It's always risky to take clear messages from election results.There's a danger of seeing what we want to see in what is in fact the outcome of a complex emergent process: as Scott Sumner says in a different context, there's no such thing as public opinion.
Nevertheless, I suspect that Paul Mason has a point when he says that this election has been a victory for those with a confident story. The SNP and Tories have done well whilst "Labour no longer knows what it is for, nor how to win power". The collapse of the Lib Dems fits this pattern. It had no message other than "umm, err we're not the nasty big boys" and won pretty much no support.
What Paul's saying is much like what I said yesterday - that parties must offer more than a shopping list for the median voter but also a cause worth identifying with - “the vision thing” or a narrative.
Put it this way. The SNP's actual fiscal proposals were much like Labour's. And yet it beat Labour massively. One reason for this, I suspect, is that it offered a strong anti-austerity message whereas Labour merely equivocated*.
This poses two questions. One is: what should Labour's vision be?
I agree with Paul Cotterill that it shouldn't be a "retail politics" in which managerialists "listen" to voters. As he says, doing so usually means listening to reactionary urges such as a clampdown on immigration and benefit claimants rather than to leftist ones such as the demand for more public ownership. And I agree that, on intellectual grounds, there is a strong case for "a new politics of organisation and production."
But there's a second question here: is it possible to combine both popularity and intellectual coherence?
One thing makes me hopeful - that this election was not a victory for austerity. The two main austerity parties - Tories and LibDems - saw their share of the vote fall by 14.4 percentage points whilst the two clearest anti-austerity parties (SNP and Greens) gained a combined 5.9 percentage points.
On the other hand, though, I'm pessimistic. Ukip's success* shows that there is also public support for anti-market policies: Ukippers (and indeed many other voters) favour (pdf) controls on prices and rents as well as on immigration. And whilst a slogan "we'll put you in control" should in theory be a popular and coherent way of promoting worker democracy, I see very little public demand for it.
It might, therefore, be very difficult for Labour to repeat its feat in the 1990s of finding a vision that's both intellectually credible and popular.
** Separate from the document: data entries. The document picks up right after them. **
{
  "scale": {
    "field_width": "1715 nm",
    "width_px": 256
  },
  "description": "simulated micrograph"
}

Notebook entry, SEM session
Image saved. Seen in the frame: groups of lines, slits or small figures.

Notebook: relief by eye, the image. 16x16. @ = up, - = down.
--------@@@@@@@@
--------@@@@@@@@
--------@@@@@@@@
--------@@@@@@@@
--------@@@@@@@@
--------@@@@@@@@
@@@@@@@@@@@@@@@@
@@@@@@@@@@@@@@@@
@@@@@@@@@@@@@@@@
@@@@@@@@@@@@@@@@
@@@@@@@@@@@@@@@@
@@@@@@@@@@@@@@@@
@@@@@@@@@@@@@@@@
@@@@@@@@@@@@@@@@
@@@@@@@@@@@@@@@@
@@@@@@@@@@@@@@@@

There is, though, another thing stopping it doing so. The party has so bought into managerialism that it seems not to have the intellectual resources to reinvent itself: a rehash of the Brownites vs Blairites "debate" is just irrelevant. As Paul M says:
Labour today is waking up to something much worse than failure to win. It has failed to account for its defeat in 2010, failed to recognise the deep sources of its failure in Scotland, and failed to produce any kind of intellectual diversity and resilience from which answers might arise.
* 12.7% of the vote is, sadly, some success: its lack of MPs owes more to the FPTP system than to its unpopularity.